Russia is taking another step to reduce dependence on Oracle Corp., Microsoft Corp. and International Business Machines Corp. technologies in the country’s $3 billion software market amid political tensions with the U.S.
The State Duma, Russia’s lower house of parliament, is drafting a bill to restrict government agencies from buying licensed software, giving preference to open-source software. This would complement legislation that curbed state purchases of foreign programs last year, restricting the choice to about 2,000 local software makers.
“Many local software firms are offering products based on foreign frameworks such as IBM’s WebSphere or Microsoft’s ASP.net,” said Andrey Chernogorov, executive secretary of the Duma’s commission on strategic information systems. “We are seeking to close this loophole for state purchases as it causes security risks.”

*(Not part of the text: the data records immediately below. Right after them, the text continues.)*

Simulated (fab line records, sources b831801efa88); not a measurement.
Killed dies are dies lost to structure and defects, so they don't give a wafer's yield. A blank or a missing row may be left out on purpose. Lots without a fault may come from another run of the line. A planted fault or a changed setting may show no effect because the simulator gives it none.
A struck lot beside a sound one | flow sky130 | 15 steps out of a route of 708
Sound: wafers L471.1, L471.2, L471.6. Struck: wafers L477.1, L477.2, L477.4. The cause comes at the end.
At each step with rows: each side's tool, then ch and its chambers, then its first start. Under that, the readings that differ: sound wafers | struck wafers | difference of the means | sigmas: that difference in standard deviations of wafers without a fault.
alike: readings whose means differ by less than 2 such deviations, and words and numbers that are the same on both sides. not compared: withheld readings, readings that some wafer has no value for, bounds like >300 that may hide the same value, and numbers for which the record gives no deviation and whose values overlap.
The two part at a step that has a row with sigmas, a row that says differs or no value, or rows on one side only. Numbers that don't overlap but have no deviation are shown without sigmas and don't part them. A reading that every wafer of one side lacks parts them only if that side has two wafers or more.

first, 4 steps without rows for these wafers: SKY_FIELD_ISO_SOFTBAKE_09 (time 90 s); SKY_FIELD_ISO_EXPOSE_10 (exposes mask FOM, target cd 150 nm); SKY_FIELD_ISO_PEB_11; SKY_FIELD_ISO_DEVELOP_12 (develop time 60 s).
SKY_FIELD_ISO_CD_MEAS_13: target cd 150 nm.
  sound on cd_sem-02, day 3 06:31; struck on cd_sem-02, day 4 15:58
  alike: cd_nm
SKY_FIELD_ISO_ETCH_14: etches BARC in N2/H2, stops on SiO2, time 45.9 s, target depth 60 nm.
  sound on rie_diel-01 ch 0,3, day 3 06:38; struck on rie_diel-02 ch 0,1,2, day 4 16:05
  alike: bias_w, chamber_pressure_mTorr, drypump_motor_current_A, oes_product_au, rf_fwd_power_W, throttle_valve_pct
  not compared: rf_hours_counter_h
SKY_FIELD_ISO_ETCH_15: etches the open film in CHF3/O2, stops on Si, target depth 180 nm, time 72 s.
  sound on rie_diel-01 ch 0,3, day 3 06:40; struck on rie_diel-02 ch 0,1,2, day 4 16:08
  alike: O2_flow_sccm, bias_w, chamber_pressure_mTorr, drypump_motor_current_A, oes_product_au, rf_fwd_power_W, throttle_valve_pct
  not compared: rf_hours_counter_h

The end of IBM’s partnership with Russian vendor Lanit last year created a potential vulnerability for the government’s website zakupki.gov.ru, which is based on a proprietary IBM platform, according to an explanatory note to the draft law. Additionally, license fees that Russian software makers pay foreign partners inflate their products’ cost of use.
Some Russian regional administrations already started switching from Oracle to free database software adapted for their needs by local programmers, according to Duma documents.
Russian President Vladimir Putin is urging state entities and firms to go domestic amid concerns over security and reliability after U.S. firms shut down paid services in Crimea following Russia’s 2014 annexation. Tensions between Russia and the U.S. have escalated recently over failed Syria peace talks and Kremlin’s suspension of a treaty meant to reduce the risk of nuclear proliferation.